I too would like for some instructions for setting bias since I am using 6922 and pcc88 valves. Can anyone here give some clear instructions on how to do this correctly? Thanks


----------



## gurusan

adjust the pots til it sounds right...? With my mullard ECC88 I only had to adjust them slightly counter clockwise....to about 11 o'clock or so


----------



## endless402

whats the difference between this and indeed?


----------



## Judge Buff

Quote:


  Originally Posted by *endless402* /img/forum/go_quote.gif 
_whats the difference between this and indeed?_

 

Apparently not much difference, except for individual components. I've only had to do what gurusan describes: just a little tweaking with both pots. I had the headphones on and when the sound was suddenly balanced in the phones I stopped. The pots aren't very precise feeling, but they are lined up the same, currently.
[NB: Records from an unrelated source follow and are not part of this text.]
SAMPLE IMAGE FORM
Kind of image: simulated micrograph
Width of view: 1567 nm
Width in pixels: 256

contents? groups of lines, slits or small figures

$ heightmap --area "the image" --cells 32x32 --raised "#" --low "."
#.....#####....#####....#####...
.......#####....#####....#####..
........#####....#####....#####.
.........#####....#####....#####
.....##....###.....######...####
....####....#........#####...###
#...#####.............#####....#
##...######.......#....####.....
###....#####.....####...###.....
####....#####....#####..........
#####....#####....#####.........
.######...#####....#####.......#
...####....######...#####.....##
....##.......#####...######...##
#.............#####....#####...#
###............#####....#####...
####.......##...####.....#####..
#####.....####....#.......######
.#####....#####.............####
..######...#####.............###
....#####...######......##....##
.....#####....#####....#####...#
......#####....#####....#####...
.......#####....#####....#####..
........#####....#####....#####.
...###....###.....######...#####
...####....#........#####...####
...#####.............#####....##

 Initially, with the 6N11, the right pot was all the way clockwise (at 1 o'clock) and the left was at 11 o'clock. Now they are both at 12. A little turning goes a long way with the sound presentation.


----------



## ovrclkd

I'm about to pull the trigger on the Bravo or Indeed ..... suggestions for a new first time buyer? I'm currently using 595 cans.
 I noticed the Indeed already comes with a 2a 24v power supply.


----------



## jamato8

Quote:


  Originally Posted by *HiFlight* /img/forum/go_quote.gif 
_The bias was set for the 6N11. Typically, the 6DJ8 runs at a higher plate voltage, so in effect, your bias is now low and likely not even running Class A at this point. I tried several other quality tubes, but found that the best sound was using the stock 6N11. I have not reset the bias for any of the other tubes. Perhaps in the future, I will try putting the amp on my test equipment and making some changes, but for now, I will just continue to use the 6N11._

 

I notice that they do not use the 6N11 now but the 6922. Also there is another brand that claims to be the first producer of this amp, with a lower price and the 6N11 tube and a 2 amp power supply.


----------



## D.Proper

Quote:


  Originally Posted by *Judge Buff* /img/forum/go_quote.gif 
_Apparently not much difference, except for individual components. I've only had to do what gurusan describes: just a little tweaking with both pots. I had the headphones on and when the sound was suddenly balanced in the phones I stopped. The pots aren't very precise feeling, but they are lined up the same, currently.

 Initially, with the 6N11, the right pot was all the way clockwise (at 1 o'clock) and the left was at 11 o'clock. Now they are both at 12. A little turning goes a long way with the sound presentation._

 

Thanks for the input, gurusan and Judge Buff; from what I've been reading that appears to be the way folks are making their adjustments. Just wondering if there's a more precise way to do it by measuring voltage with a multimeter and where I should take measurements with the probes.

 As far as the Indeed vs. Bravo differences, after doing a lot of reading I'm agreed with JB. Don't have both amps so I can't directly compare but the general consensus is the Bravo has improved components and an overall better build quality. Personally, I haven't had any issues with the Bravo's stock power supply so far (knock on wood). With the 595's sensitivity and impedance, you should have no problem driving them with either amp.


----------



## ovrclkd

Thanks DP .... I'm going to order the Bravo .... and not to get off topic .... I may get the Maverick as well because I need to drive a signal to a guitar effects processor from my Zen or Ipod. The volumes just not there and although I've looked at the pico portables, the selection of inputs on the Maverick makes it very tempting and it will give me something else to compare and play with now that I've offically "started" down the path.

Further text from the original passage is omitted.